News

I gave a talk at FOSDEM 2020 on the topic of this blog post, with some additional information on the BPF algorithms used in strace. The slides are hosted on this site and the recording on FOSDEM’s website.

Demo

The latest strace release (v5.3) has a new (experimental) feature to boost performance. In this post, I’ll explain how it works and some of its limitations. Let’s first try it out on a kernel build!

$ cd linux/
$ time strace -f -econnect make -j$(nproc) > /dev/null
#              |  |              |
#              |  |              +----> Build on all cores
#              |  +----> Display connect(2) syscalls
#              +----> Trace child processes
[...]
real    24m54,473s
user    264m28,911s
sys     64m18,720s
$ make clean
$ time strace -f -econnect --seccomp-bpf make -j$(nproc) > /dev/null
[...]
real    12m48,670s
user    295m43,826s
sys     33m0,825s
$ make clean
$ time make -j$(nproc) > /dev/null
[...]
real	12m27,010s
user	274m18,907s
sys	31m22,605s

On my machine, stracing a kernel build with the --seccomp-bpf option makes it about twice as fast to list connect syscalls1. It only slightly slows the build. Of course, the actual speedup will depend on your machine and the traced workload. My kernel build is limited by disk writes, so you can expect larger speedups.

Under the Hood

How does it work? How does a sandboxing facility like seccomp help improve the performance of a debugger?

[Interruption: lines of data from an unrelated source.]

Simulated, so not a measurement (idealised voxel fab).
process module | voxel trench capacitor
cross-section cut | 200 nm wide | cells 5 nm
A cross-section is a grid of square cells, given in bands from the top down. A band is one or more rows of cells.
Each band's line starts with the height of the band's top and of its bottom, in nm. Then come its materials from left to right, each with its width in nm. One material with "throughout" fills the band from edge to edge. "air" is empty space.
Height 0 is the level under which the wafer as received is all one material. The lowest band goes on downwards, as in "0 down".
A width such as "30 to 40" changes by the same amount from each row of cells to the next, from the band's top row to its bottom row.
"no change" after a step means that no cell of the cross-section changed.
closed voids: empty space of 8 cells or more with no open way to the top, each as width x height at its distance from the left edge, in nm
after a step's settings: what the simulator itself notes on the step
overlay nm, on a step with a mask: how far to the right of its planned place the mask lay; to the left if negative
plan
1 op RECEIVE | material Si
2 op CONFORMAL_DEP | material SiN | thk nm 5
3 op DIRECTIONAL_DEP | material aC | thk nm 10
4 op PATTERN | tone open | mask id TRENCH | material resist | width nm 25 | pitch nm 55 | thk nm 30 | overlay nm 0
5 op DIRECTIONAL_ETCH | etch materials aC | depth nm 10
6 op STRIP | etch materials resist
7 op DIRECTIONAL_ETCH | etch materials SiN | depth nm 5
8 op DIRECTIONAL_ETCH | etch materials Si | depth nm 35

Seccomp-bpf was introduced in Linux v3.5 by Will Drewry. It allows userspace processes to attach a cBPF program to the seccomp hook, right before executing syscalls, to decide which syscalls should be allowed or denied. The cBPF program returns SECCOMP_RET_ALLOW or SECCOMP_RET_KILL to allow or deny a syscall. Alternatively, it can return SECCOMP_RET_TRACE to notify a ptracer, a process attached to the process doing the syscalls (the tracee).

Why would you want to notify a ptracer process? The use case then was for a sandbox to give control to a userspace process so that it could parse syscall arguments without the limitations of seccomp-bpf2.

So once you know that the strace process is a ptracer process, how --seccomp-bpf works becomes quite evident: it defines a cBPF program that returns SECCOMP_RET_TRACE for any syscall strace is interested in and SECCOMP_RET_ALLOW for others.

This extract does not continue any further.